By comparing Eqs. (27) and (32), we conclude that the physically-based energy release method underestimates the interaction between the first and second stress gradient, i.e. \( \frac{{L_{\text{obs}}^{4} }}{{2^{7} }}\chi \xi \), and also the interaction between first stress gradient and constant stress, i.e. \( \frac{{L_{\text{obs}}^{2} }}{{2^{4} }}\chi \). It is thus emphasized that the resulting expression for the force on the leading dislocation in Eq. (27) cannot be obtained via a combination of this force for the constant, linear and quadratic stress cases.
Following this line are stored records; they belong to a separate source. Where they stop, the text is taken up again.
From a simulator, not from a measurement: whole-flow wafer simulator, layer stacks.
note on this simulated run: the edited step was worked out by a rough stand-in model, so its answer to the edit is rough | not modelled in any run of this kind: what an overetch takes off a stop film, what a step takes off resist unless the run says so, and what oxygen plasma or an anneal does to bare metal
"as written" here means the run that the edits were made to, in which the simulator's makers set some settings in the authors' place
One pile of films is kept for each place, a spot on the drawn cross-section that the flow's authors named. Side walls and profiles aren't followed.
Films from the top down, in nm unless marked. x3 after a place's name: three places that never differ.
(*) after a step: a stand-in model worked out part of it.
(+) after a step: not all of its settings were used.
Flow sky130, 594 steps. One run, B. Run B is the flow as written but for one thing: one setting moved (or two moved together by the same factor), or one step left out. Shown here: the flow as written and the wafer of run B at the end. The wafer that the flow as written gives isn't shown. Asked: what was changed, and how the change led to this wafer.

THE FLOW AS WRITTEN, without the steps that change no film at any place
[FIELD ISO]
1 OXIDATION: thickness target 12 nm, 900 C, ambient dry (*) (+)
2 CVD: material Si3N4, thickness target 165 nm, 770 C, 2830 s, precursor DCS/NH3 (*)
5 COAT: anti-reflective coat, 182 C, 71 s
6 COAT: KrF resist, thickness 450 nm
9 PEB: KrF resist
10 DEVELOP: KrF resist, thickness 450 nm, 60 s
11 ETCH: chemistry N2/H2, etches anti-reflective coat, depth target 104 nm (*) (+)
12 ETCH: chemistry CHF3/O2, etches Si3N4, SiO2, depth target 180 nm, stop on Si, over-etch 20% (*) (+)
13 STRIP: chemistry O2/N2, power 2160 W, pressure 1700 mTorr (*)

For the force at the left tip, a similar procedure would apply which is not detailed here. However, the resulting expression is

$$ F\left( { - \frac{{L_{\text{obs}} }}{2}} \right) = \frac{{ - \tau_{0}^{2} L_{\text{obs}} }}{8A}\left\{ {\left( {\chi - \frac{{L_{\text{obs}} }}{2}\xi } \right)\frac{{L_{\text{obs}} }}{4} - 1} \right\}^{2} = \frac{{ - \tau_{0}^{2} }}{A}\left\{ {\frac{{L_{\text{obs}} }}{8} + \frac{{L_{\text{obs}}^{3} }}{{2^{7} }}\chi^{2} + \frac{{L_{\text{obs}}^{5} }}{{2^{9} }}\xi^{2} + \frac{{L_{\text{obs}}^{3} }}{{2^{5} }}\xi - \frac{{L_{\text{obs}}^{4} }}{{2^{7} }}\chi \xi - \frac{{L_{\text{obs}}^{2} }}{{2^{4} }}\chi } \right\}. $$

(33)

Appendix 3: Numerical integration of governing equations in bending analysis

In this section, a numerical method based on the semi-implicit backward Euler integration scheme (Belytschko et al. 2000) is described to analyze the thin foil bending with the SσGP model. It is worth noting that the stress gradients are averaged over the length scale and attribution of these parameters into the fully implicit numerical method is quite complicated. Therefore, the stress gradients are assumed unchanged in each increment and the remaining parameters are obtained through the Newton–Raphson procedure.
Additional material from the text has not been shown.